Java Regular Expression Help

Escaping Characters

Java uses the same escape character that PERL regular expression do and so to use these character they have to be escaped in Java as well as in PERL. This can be a little confusing so here are some examples.

The replaceAll method is a string method available in Java and uses a PERL Regex to match characters. The second parameter is what the character is being replaced with by the method.

All of these examples are replacing a character with itself, the purpose is only to show what the regex would look like.

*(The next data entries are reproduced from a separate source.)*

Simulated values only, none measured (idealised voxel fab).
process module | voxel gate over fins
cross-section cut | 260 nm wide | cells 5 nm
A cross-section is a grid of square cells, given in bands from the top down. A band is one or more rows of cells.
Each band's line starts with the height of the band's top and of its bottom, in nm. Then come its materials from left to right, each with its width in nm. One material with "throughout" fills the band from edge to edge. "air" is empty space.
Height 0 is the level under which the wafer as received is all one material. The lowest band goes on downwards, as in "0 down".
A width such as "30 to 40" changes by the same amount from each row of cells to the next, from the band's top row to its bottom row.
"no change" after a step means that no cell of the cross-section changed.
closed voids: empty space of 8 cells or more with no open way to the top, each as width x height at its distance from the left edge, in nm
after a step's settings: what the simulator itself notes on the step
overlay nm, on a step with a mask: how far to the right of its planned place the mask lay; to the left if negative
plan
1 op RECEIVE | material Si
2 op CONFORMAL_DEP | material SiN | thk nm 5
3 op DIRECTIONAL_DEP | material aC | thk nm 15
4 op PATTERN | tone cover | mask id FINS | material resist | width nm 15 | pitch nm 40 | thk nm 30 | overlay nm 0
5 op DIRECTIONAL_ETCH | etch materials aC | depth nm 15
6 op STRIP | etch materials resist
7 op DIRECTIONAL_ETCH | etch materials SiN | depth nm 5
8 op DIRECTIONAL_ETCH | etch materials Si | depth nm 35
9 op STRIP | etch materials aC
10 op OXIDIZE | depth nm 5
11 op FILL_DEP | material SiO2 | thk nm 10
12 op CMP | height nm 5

// match a single \ (not an escape character)
// it has to be escaped in PERL so \\
// then both have to be escaped in Java so \\\\
// the replace also has to be escaped for Java
value = value.replaceAll("\\\\", "\\");

// match a * (not a quantity definition)
value = value.replaceAll("\\*", "*");

// match a ? (not a quantity definition)
value = value.replaceAll("\\?", "?");

// match a " without causing issue with the regex
// representation as a string in Java
// This one replaces it with a single quote
value = value.replaceAll("\"", "\'");

// match a | (not an or qualifier)
value = value.replaceAll("\\|", "|");

Using Groups

When extracting a complex data set like an address it is sometimes easier to extract the whole group and do the breakdown using regular expressions in your scripts. This allows you to harness the power of some of the finer features of regular expressions. In this example we will show how to take an extracted address and break it into its parts.

// Import Java regex
import java.util.regex.*;

String address = "";
String apartment = "";

// Backslashes must be doubled for the Java regex to receive them.
// In this pattern, we're making use of both grouping and the OR bar "|"
Pattern p = Pattern.compile("(\\d+[\\w\\s]+),?(Apt|#|Suite)\\s(\\d+)");
Matcher m = p.matcher(dataRecord.get("ADDRESS_LINE"));

// Begins the matching process, and tests to see if any matchers were made
if (m.find()) {
    address = m.group(1); // # and street name
    apartment = m.group(3); // Apartment or suite number

    // We skipped 'm.group(2)' because group(2) refers to the '(Apt|#|Suite)' part, which isn't as relevant.
    // If you want to keep the 'Apt' or 'Suite' prefix, do the following instead:
    apartment = m.group(2) + " " + m.group(3);
}

// Places the modified values back into the dataRecord
dataRecord.put("ADDRESS", address);
dataRecord.put("APARTMENT_NUMBER", apartment);

You can play with the pattern, the basic idea is that each group, defined by the parentheses, can be selected using the group method allowing you to easily get at a part of what is selected instead of the all or nothing that the extractor tokens have to work on by their very nature.